SECOND ASSIGNMENT OF ERROR
{¶ 19} "DEFENDANT-APPELLANT WAS DENIED HIS SIXTH AMENDMENT RIGHT TO EFFECTIVE ASSISTANCE OF COUNSEL AS A RESULT OF HIS INITIAL ATTORNEY FILING A SPEEDY TRIAL WAIVER WHEN IT WAS OBTAINED, BY FRAUD, AND WAS NOT EXECUTED BY HIM IN A KNOWING, VOLUNTARY MANNER."{¶ 20} The error assigned is rendered moot by our ruling with respect to the first assignment of error. Therefore, we exercise the discretion conferred by App.R. 12(A)(1)(c), and decline to decide the error assigned.

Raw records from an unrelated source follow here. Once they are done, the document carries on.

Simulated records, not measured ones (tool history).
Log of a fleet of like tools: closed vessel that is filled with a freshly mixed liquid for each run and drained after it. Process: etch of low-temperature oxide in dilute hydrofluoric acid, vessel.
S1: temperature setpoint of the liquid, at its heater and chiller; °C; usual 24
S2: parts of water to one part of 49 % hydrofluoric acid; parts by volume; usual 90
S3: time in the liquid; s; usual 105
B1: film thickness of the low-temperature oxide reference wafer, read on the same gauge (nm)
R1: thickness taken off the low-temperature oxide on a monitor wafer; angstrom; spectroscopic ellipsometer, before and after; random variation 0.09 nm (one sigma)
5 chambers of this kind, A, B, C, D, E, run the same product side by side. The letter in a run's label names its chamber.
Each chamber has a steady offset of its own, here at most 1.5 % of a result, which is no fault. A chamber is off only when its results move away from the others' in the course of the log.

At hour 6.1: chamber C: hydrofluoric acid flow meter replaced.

{¶ 21} The second assignment of error is overruled. *Page 9
THIRD ASSIGNMENT OF ERROR
{¶ 22} "DEFENDANT-APPELLANT WAS DENIED HIS SIXTH AMENDMENT RIGHT TO EFFECTIVE ASSISTANCE OF COUNSEL AS A RESULT OF HIS TRIAL COUNSEL'S FAILURE TO FILE A MOTION TO DISMISS ON SPEEDY TRIAL GROUNDS IN A TIMELY MANNER."{¶ 23} Counsel's performance will not be deemed ineffective unless and until counsel's performance is proved to have fallen below an objective standard of reasonable representation and, in addition, prejudice arises from counsel's performance. Strickland v. Washington (1984),466 U.S. 668, 104 S.Ct. 2052, 80 L.Ed.2d 674. To show that a defendant has been prejudiced by counsel's deficient performance, the defendant must demonstrate that were it not for counsel's errors, the result of the trial would have been different. Id., State v. Bradley (1989),42 Ohio St.3d 136.
{¶ 24} Defendant does not identify when counsel should have filed a motion on a speedy trial claim at some point in time earlier than he did, arguing instead that "[a] reasonable attorney would have reached (sic) the possibility of Motion to Dismiss on speedy trial grounds when their (sic) client had been incarcerated for almost a year and a half on his charges."
{¶ 25} Defendant was incarcerated for approximately sixteen months from his arrest on October 29, 2004 until his trial began. The waiver of his speedy trial rights was filed on *Page 10 December 9, 2004, forty-one days after his arrest. A motion to dismiss could not lie unless and until the waiver was withdrawn. State v.Kerby. No motion to withdraw the waiver was filed. His attorney's failure to file a withdrawal of the waiver is more pertinent to Defendant's claim of ineffective assistance.
{¶ 26} In his testimony in the hearing on his motion to dismiss, Defendant said that he was unaware of the waiver until June of 2005, when he was informed of it by his new attorney. (T. 6). That contention necessarily fails when the finding the court made — that Defendant executed the waiver knowingly and intelligently — is considered. If Defendant executed the waiver knowingly and intelligently, as the trial court found, Defendant was aware of the waiver, and it was incumbent on the Defendant to ask his attorney to withdraw the waiver. There is no claim that Defendant ever did that.
{¶ 27} Strickland instructs that the threshold issue in any claim of ineffective assistance is whether a defendant was prejudiced by the defective representation alleged. As we noted with respect to theBarker v. Wingo factors, which encompass the prejudice resulting from a speedy trial violation, no evidence was offered from which prejudice can be found. The mere fact of a significant delay is not necessarily prejudicial. And, Defendant is entitled to a *Page 11
credit against his ten year sentences for the sixteen months
he was incarcerated. R.C. 2949.08(C); R.C. 2967.191.
{¶ 28} The third assignment of error is overruled. The
judgment of the trial court will be affirmed.
*Page 1FAIN, J. And DONOVAN, J., concur.